Poco (right) opened where Zazu’s Kitchen used to be, which in a highly unusual move relocated lock, stock and barrel to Clifton Village, opposite Cote on The Mall, which has proved a considerable success since opening in January.

Also moving, but just over the road, was Cafe Kino, greatly benefitting from a much bigger space, and hosting a variety of events over the last year including gigs in the basement.

Other significant openings in 2011 included The Runcible Spoon in Cafe Kino’s former premises on Nine Tree Hill, making a claim for my top Bristol restaurant; the Muset by Ronnie and Fifty, both bringing fine dining to Clifton Village; and Jamie’s Italian at the top of Park Street, opening in a year when Oliver espoused the virtues of Bristol’s food scene in his new book and television series.

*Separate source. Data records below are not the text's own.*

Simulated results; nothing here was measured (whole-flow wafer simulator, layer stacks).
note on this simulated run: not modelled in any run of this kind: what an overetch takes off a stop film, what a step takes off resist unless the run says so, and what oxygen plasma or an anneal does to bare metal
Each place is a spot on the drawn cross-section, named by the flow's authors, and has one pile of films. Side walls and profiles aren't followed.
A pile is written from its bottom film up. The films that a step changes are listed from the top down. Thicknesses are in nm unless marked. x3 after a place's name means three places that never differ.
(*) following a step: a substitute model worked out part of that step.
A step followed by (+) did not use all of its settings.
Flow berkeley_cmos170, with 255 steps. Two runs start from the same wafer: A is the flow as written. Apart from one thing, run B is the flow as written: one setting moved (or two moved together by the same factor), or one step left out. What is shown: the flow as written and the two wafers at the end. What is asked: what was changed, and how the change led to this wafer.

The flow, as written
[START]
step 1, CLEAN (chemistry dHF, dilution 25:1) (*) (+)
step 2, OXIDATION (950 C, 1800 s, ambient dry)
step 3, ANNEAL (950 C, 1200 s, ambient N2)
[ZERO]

The prize for the most bonkers opening goes to Taste of Transylvania. Who knew there was a demand for such speciality cuisine?

Two major new Indian restaurants opened this year. 4,500 Miles From Delhi occupies a prime spot in the centre, which thanks to Google Maps I calculated was actually only 4,279 miles from India’s capital. Namaskar Lounge on King Street is very smart indeed, and also the only posh curry house I know of that tweets about Prime Minister’s Question Time.

There was good news for Casamia in Westbury-on-Trym, which retained its Michelin star. It’s now no longer the only Bristol restaurant with a star, as this year the Pony & Trap in Chew Magna also made it into the red book. Many congratulations for this award must go to chef Josh Eggleton, a graduate of the City of Bristol College.

Two of Bristol’s other best restaurants, Greens’ Dining Room and Culinaria, both with Michelin Bib Gourmand accolades, both hidden away in residential Redland, remain for sale. The good news is that they are still with us. A new Bristol entrant on the Bib Gourmand list is Flinty Red in Cotham, a wholly deserved accolade.

Burrito wars broke out in Bristol this year, with two burrito emporiums, Mission Burrito and My Burrito, opening within a few hundred yards of each other. My burrito of choice comes from My Burrito, where I have been a regular visitor when eating in a hurry before a gig or play, food most often washed down by a bottled Mexican beer.

Changing name but not location was Cafe Maitreya in Easton, now Maitreya Social. Changing purpose was Source in St Nic’s Market, which thanks to the vital addition of a toilet can now open for dinner in the evenings, also a brand new experience for Tart, whose Tart After Dark suppers have been a big success.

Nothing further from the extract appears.